We say that two square matrices #A# and #B# are unitary conjugate if there is a unitary matrix #T# with #A = T\, B \, T^{-1}#. This defines an equivalence relation. The proof of transitivity is similar to the proof of the implication #4\Rightarrow 1# of the theorem.
The matrix \[A = \matrix{0 & -\complexi \\ \complexi & 0 \\ }\] is unitary. Give a unitary matrix #T# such that \( T^{-1} \, A \, T\) is diagonal.

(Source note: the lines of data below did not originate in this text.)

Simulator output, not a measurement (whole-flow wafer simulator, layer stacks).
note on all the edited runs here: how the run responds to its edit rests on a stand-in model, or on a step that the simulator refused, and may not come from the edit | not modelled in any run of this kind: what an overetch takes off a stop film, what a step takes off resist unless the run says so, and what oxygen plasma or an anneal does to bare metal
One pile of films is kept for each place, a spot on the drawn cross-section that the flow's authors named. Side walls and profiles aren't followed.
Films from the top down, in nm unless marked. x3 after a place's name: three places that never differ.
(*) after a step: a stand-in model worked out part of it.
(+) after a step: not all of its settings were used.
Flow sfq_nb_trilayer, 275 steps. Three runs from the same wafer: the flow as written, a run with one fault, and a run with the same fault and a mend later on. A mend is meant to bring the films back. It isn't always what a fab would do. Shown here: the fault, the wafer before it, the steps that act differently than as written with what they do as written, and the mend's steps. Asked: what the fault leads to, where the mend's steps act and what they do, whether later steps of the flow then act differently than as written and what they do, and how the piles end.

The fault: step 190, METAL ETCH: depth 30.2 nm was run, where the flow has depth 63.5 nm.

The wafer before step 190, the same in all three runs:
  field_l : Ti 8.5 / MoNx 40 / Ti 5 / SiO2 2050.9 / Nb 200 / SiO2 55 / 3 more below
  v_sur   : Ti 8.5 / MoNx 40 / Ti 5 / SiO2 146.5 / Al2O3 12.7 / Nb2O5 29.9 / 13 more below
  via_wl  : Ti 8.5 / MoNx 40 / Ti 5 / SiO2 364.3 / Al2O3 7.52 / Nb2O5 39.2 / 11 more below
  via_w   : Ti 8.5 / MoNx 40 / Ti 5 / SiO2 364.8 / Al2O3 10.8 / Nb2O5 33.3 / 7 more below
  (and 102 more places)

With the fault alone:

# T = # # \matrix{{{\complexi}\over{\sqrt{2}}} & {{\complexi}\over{\sqrt{2}}} \\ {{1}\over{\sqrt{2}}} & -{{1}\over{\sqrt{2}}} \\ }#
The characteristic polynomial of #A# is \[ p_A(x) = \det(A-x\, I_2) = \left(x-1\right)\cdot \left(x+1\right)\] Therefore, the eigenvalues of #A# are #-1# and #1#. Because #A# is unitary, it is diagonalizable, so #A# is conjugate to \[ D =\matrix{-1&0\\ 0& 1}\] In order to find the requested unitary matrix #T#, we first determine a basis of #\mathbb{C}^2# consisting of eigenvectors of #A#.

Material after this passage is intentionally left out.